The Americans: The Summit and consummation
The Summit is when The Americans consummate for intel, and question their consummate professionalism.
At this point, the summit feels like a birthday party when you’re five. McDonald’s has been promised. Ronald McDonald is showing up. Only you don’t have a concept of time, and your parents have been telling you it’s soon for what seems like an eternity. That’s what “The Summit” is for The Americans.
The buildup, however, isn’t as good as expected. The tables are greasy, and Ronald is a drunk employee who got called in on his day off. In many ways, The Americans is the same, because the actual summit is anti-climactic, and some of the spy work is far from consummate professionalism.
Philip comes clean
The episode starts off with a bolt of lightning. Philip (Matthew Rhys) tells Elizabeth (Keri Russell) about his connection to from home (i.e. Russia). All chips are on the table. He lets her know he’s been spying on her, the group that reached out to him wants to stop Gorbachev from attending the summit, and that he even knows about when Elizabeth met with the General in Mexico.
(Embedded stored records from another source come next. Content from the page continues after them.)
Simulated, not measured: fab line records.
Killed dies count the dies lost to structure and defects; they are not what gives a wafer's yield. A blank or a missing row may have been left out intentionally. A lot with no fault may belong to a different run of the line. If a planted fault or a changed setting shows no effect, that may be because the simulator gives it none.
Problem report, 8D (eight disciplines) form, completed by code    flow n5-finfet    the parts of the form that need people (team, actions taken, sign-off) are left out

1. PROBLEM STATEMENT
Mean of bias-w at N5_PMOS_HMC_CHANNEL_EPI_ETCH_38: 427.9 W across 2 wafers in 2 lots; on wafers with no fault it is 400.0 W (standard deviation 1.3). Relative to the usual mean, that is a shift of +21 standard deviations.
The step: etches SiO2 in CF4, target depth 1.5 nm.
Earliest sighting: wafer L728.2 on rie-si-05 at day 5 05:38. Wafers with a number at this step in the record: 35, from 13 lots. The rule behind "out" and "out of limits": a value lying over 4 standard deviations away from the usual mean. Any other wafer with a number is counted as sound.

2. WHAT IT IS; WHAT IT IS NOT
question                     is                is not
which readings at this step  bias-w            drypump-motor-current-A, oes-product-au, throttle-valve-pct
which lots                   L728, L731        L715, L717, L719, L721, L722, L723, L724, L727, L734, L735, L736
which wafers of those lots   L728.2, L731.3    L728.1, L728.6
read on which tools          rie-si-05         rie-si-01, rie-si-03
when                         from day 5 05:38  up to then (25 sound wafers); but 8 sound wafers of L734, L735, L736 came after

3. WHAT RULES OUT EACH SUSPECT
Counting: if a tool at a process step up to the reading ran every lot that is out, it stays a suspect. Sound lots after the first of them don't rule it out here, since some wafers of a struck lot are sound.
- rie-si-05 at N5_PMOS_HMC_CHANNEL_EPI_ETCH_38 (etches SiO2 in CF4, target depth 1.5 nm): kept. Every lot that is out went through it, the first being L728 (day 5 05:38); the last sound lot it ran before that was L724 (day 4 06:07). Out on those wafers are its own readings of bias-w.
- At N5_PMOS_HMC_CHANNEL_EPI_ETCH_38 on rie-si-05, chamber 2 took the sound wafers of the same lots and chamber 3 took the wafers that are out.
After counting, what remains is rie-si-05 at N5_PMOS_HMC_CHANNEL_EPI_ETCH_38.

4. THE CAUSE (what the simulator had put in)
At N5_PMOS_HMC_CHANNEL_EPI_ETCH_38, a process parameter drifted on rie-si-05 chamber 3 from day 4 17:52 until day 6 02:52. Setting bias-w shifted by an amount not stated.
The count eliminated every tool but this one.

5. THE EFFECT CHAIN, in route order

Philip says he has tried to tell her (true) and that he told the guy about what Elizabeth was up to.
Elizabeth:
She is pissed, naturally, but Philip keeps telling her he tried to tell her. He’s not lying. She’s been a raving b**ch lately. Ultimately, however, Philip goes into a speech where he challenges the entire mission from day one. They’ve never actually asked anyone from The Centre “why” they are doing most missions. She walks out without a word. No boom-boom at the Jennings’ house for a while.
Sex is a powerful weapon
Since there is celibacy at home, Elizabeth dresses up as Wendy Gallagher, foreign film lover, and meets with Jackson, horny young man easily swayed by gorgeous women (aren’t we all). She asks for a detailed report from the Senator’s office, but it’s “for the job he might get.” (wink wink) But don’t worry, she says, all the people who will read the data have clearances. Yeah, because that’s how clearances and secret information works.
Later Jackson meets Wendy at her hotel room, and he damn near knocks on the door with no hands. She opens a bottle of liquor, accidentally leaves a pair of panties on the couch, and is playing cowgirl within seconds. Jackson doesn’t know what hit him.
The next morning he’s eating breakfast in bed and she’s asking him to check out her box…that she needs him to put into the corner of a government building.
Maybe Jackson isn’t that naive?
Jackson opened her box (again) and checked out the files. He realizes she had him bug the summit meeting. His palms are sweaty, knees weak, arms are heavy. He wants out of the car ASAP.
Surprisingly, Elizabeth doesn’t kill him. She warns him to stay silent, but he is too dumbfounded and terrified to concur. And still she lets him go. It’s a lot like a similar interaction from Fight Club.
Russian girls club
Gorby is in the U.S., and The Americans uses it as another reason to get Claudia (Margo Martindale) together with Elizabeth and Paige (Holly Taylor). Paige leaves the room, and Elizabeth says she’s planning on putting a listening device in Glenn Haskard’s (Scott Cohen) briefcase for a later meeting.
Out of her misery
Glenn messed up. He gave his wife a ton of meds, thinking it would kill her, and all it did was make her vegetative. Red-wigged Elizabeth walks into the groaning that sounds an awful lot like zombies on The Walking Dead.
Elizabeth makes him say goodbye to his dying wife and leave the room. In a moment of compassion, Elizabeth calmly surveys the room, the paintings, and then proceeds to do the most cold-blooded thing she’s done the entire show. Elizabeth takes a paint brush and shoves it down Erica’s (Miriam Shor) throat, pinches her nose and mouth, and chokes/suffocates her with green paint. Like she used to say, “paint the darkness.” One has to wonder if the death is symbolic of how Elizabeth will go down. (Elizabeth’s plan is flawed. Why not try to keep Erica alive and keep tapping Glenn as a resource?)
Nonetheless, Glenn goes upstairs and Elizabeth takes photos of his top-secret documents downstairs. As a parting gift, Glenn lets Elizabeth take one of the paintings. Of course, she chooses the most ostentatiously large one there is.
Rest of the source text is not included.